No I have neither lost my mind nor changed my ideals. But before I explain my position, I have some commentary on a deceptive article on Australian housing I read earlier this week.
Chris Joye wrote an article in The Business Spectator in response to the recently published Housing Affordability report for the USA, Canada, UK and Australia which showed clearly on a regional basis that Australia has some of the most unaffordable housing on the globe. Firstly young Chris tried in vain to establish that the author had conflicts of interests due to some connection with work done for property developers. Whilst I did not get the conflict I did get the fact that Chris was less than full on his disclosure of his conflict. Chris's connection with the Rismark businesses does not spell out that these businesses rely primarily on speculative investments in the Australian housing market. Success is directly related to prices either going up or at least the perception that they will. So no greater conflict of interest on this subject could possibly exist. But what really got me was the use of irrelevant historical statistics and analysis to justify his position and the reference to the ratio of of median house prices to median family income as a crude measure. This cannot go unchallenged. Let me tell you a story.
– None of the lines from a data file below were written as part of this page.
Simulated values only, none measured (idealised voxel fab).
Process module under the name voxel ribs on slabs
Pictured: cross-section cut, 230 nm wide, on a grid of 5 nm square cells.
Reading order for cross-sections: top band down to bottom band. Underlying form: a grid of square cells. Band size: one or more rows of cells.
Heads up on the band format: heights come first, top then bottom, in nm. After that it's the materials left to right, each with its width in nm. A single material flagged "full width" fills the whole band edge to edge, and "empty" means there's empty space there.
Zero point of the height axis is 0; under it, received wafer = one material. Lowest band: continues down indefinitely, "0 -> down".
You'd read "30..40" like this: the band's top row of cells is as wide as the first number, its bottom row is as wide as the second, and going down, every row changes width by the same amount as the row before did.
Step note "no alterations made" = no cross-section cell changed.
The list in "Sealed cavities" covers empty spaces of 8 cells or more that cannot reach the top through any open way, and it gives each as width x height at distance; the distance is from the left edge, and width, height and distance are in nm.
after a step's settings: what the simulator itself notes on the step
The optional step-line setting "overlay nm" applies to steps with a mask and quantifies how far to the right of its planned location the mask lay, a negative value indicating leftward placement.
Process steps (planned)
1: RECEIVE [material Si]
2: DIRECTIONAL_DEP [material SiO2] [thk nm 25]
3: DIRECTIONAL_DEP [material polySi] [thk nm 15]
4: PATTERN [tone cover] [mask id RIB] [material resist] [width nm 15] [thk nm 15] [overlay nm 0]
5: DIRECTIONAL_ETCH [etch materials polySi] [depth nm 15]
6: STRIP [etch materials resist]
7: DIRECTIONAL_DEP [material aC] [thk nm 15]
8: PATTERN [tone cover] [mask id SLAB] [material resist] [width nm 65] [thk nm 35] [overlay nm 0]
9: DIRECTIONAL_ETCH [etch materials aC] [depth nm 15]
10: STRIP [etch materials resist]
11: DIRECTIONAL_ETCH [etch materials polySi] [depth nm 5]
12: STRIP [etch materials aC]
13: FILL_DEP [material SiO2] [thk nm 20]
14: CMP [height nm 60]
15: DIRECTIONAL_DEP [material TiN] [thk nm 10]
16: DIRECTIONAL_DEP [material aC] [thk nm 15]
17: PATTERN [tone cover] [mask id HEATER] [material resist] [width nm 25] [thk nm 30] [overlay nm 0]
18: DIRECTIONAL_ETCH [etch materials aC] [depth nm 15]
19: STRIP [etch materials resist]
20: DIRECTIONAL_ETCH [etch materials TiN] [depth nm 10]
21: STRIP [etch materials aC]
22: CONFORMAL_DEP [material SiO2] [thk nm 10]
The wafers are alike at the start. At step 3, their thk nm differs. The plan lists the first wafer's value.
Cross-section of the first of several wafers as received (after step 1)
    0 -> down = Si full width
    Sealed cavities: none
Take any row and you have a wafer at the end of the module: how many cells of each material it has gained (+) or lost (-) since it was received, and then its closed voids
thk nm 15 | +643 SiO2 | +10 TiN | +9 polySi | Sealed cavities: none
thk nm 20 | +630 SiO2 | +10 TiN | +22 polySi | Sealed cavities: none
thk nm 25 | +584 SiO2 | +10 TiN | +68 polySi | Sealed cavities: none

Few perhaps know that Chris likes to race motor bikes across country sort of like the Dakar rally. Well so does my cousin Dave, we should all remember him for his simple philosophy on taking investment advice. Well Chris and Dave were going to take part in a race across the Simpson Desert, just the two of them. So Dave turns up on a 30 year old Kawasaki 900 stripped to the bone with the the biggest off road bike tyres anyone has ever seen. A pretty crude outfit to be sure. Chris on the other hand, turns up on the latest and largest Bultaco trail bike, carbon fiber frame and with electronics that until recently were only found in expensive luxury cars. It was a sweltering 40 degree plus day. It would take 2 days to get across with a fuel, food and water stop at the end of the first day.
Dave looks at Chris and says, "That's a pretty sophisticated set up you've got there Chris, very impressive. But what extra work have you done on your bike?"
Chris says, "I don't need anything else. This bike has been tested on the best tracks in Europe and I have a fuel gauge that is so sophisticated that it can tell me that I have enough fuel to just get me the stopover point if I travel at a certain speed across this terrain."
"That's mighty impressive" says Dave "But I'm just not that sophisticated. All I did was strip out all the excess weight and use that benefit to reinforce the chassis. Gear it down to a lower torque and reseal the engine so the sand wont get in. I'm also bringing some water, food, extra fuel and this." As he pulls out a 2 foot shifting spanner. "Fix anything on this bike with this even change a tyre. What extras you bringing Chris?"
" No need Dave," he grins, "with this sophisticated piece of machinery it will get me to our stop point safe and sound"
"For your sake Chris I really hope so. I may be a bipolar, ex-alcoholic, leader of the pack but I'm not stupid. Do you know that in this heat the release valve on your fuel tank can open right up and your fuel can vaporise and be sucked right out"
No response but no grin either from Chris.
"You know Chris I did bring another piece of equipment. its a simple fuel gauge, not sophisticated but very reliable"
"What's that Dave?"
"Its called a stick. Watch as I put it in my fuel tank and take it out. Be damned Chris see that mark on the stick. Its telling me that there's fuel in my tank but some fuel has vaporised so I better top it up or we sure not getting to where we want to go. I notice that your sophisticated fuel gauge says your tank is full Chris. Lots of things go haywire in this heat. Maybe you should use my stick to check. Sure hate for your sophisticated gauge to be wrong. Sort of life or death. This is the Simpson Desert Chris, not Bondi Beach! What are you going to do Chris, rely on your sophisticated equipment or use my very crude but reliable stick?"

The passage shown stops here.